Search code examples
google-cloud-spanner

When forcing a query on a non-interleaved index(s), will there be any data locality benefit?


Assuming the following schema:

CREATE TABLE Foo (
    primaryId STRING(64) NOT NULL,
    secondaryId STRING(64) NOT NULL,
    extraData STRING(80),
    active BOOL NOT NULL
) PRIMARY KEY (primaryId, secondaryId);

CREATE TABLE Bar (
    primaryId STRING(64) NOT NULL,
    secondaryId STRING(64) NOT NULL,
    barId STRING(64) NOT NULL
) PRIMARY KEY (primaryId, secondaryId, barId),
INTERLEAVE IN PARENT Foo ON DELETE CASCADE;

CREATE TABLE Baz (
    primaryId STRING(64) NOT NULL,
    secondaryId STRING(64) NOT NULL,
    barId STRING(64) NOT NULL,
    bazId STRING(64) NOT NULL,
    extraData STRING(80)
) PRIMARY KEY (primaryId, secondaryId, barId, bazId),
INTERLEAVE IN PARENT Bar ON DELETE CASCADE;

CREATE INDEX foo_primaryId_active ON foo (primaryId, active);
CREATE INDEX baz_bazId ON Baz (bazId);

We have 3 tables Foo, Bar, Baz, where Bar is interleaved in Foo and Baz is interleaved in Bar. Along with 2 non-interleaved indexes.

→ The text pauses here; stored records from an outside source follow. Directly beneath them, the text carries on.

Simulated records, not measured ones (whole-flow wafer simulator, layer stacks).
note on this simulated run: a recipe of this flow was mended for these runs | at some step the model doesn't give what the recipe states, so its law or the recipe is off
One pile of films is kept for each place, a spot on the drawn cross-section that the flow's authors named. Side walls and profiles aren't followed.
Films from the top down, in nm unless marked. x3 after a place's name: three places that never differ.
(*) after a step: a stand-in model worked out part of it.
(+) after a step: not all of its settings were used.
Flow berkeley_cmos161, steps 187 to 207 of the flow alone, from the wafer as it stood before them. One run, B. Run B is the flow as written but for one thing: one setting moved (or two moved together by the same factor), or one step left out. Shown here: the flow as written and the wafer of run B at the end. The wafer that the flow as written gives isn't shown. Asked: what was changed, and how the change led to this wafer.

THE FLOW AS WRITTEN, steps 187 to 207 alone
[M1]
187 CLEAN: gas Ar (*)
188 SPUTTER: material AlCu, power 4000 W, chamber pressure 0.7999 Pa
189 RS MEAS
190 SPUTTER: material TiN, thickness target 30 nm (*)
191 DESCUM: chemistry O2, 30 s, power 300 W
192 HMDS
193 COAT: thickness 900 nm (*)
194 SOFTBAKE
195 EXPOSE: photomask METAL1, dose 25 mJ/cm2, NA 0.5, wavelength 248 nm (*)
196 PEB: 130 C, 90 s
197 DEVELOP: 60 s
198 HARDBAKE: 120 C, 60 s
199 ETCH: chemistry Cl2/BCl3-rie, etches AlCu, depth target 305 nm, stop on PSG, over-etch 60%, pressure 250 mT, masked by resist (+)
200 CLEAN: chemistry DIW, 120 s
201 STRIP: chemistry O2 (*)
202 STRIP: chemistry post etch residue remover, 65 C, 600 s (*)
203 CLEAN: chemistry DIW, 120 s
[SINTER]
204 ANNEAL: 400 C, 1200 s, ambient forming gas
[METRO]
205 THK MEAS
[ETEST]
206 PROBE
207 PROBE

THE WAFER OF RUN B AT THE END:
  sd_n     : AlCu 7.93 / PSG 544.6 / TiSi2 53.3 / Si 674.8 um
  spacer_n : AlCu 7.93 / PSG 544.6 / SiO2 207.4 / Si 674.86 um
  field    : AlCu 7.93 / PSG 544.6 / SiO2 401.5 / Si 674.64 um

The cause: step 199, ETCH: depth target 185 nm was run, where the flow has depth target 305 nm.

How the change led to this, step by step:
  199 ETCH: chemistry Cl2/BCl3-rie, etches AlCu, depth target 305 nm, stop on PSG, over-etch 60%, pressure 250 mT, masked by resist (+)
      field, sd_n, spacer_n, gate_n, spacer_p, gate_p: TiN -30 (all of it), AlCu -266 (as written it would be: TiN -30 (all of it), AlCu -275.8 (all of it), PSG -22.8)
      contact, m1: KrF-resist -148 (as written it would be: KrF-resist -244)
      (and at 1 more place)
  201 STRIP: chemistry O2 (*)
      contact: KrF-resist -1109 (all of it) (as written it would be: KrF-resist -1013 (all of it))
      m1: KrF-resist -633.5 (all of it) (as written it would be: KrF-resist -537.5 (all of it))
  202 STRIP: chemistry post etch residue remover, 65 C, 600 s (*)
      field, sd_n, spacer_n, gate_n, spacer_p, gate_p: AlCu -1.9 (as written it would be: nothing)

Given the following query where we force the FROM and the JOIN onto the indexes; no explicit tables.

SELECT
    baz.primaryId, 
    baz.secondaryId, 
    baz.bazId, 
    baz.extraData
FROM
    Baz@{FORCE_INDEX=baz_bazId} AS baz
JOIN
    Foo@{FORCE_INDEX=foo_secondaryId_isActive} AS foo
ON
    foo.primaryId = baz.parimaryId AND foo.secondaryId = baz.secondaryId
WHERE
    baz.bazId = @bazId -- using the baz_bazId index to query on the bazId
    foo.active = true

Is there a data locality benefit in this query when forcing the indexes? If we were to later add a 4th table Zap and interleave that table on Foo:

CREATE TABLE Zap (
    primaryId STRING(64) NOT NULL,
    secondaryId STRING(64) NOT NULL,
    bazId STRING(64) NOT NULL,
    extraData STRING(80)
) PRIMARY KEY (primaryId, secondaryId, bazId),
INTERLEAVE IN PARENT Foo ON DELETE CASCADE;

CREATE INDEX zap_bazId ON Zap (bazId);

And adjust the above query to include a 3rd JOIN:

JOIN
    Zap@{FORCE_INDEX=zap_bazId} AS zap
ON 
    zap.bazId = @bazId AND zap.primaryId = foo.primaryId
WHERE
    baz.bazId = @bazId -- using the baz_bazId index to query on the bazId
    foo.active = true
    zap.extraData IS NULL

Would we obtain any data locality benefit here? Since we are querying on all non-interleaved indexes. Our zap.extraData IS NULL predicate is not stored on in the index itself, so that would likely need to run back to the Zap table to check.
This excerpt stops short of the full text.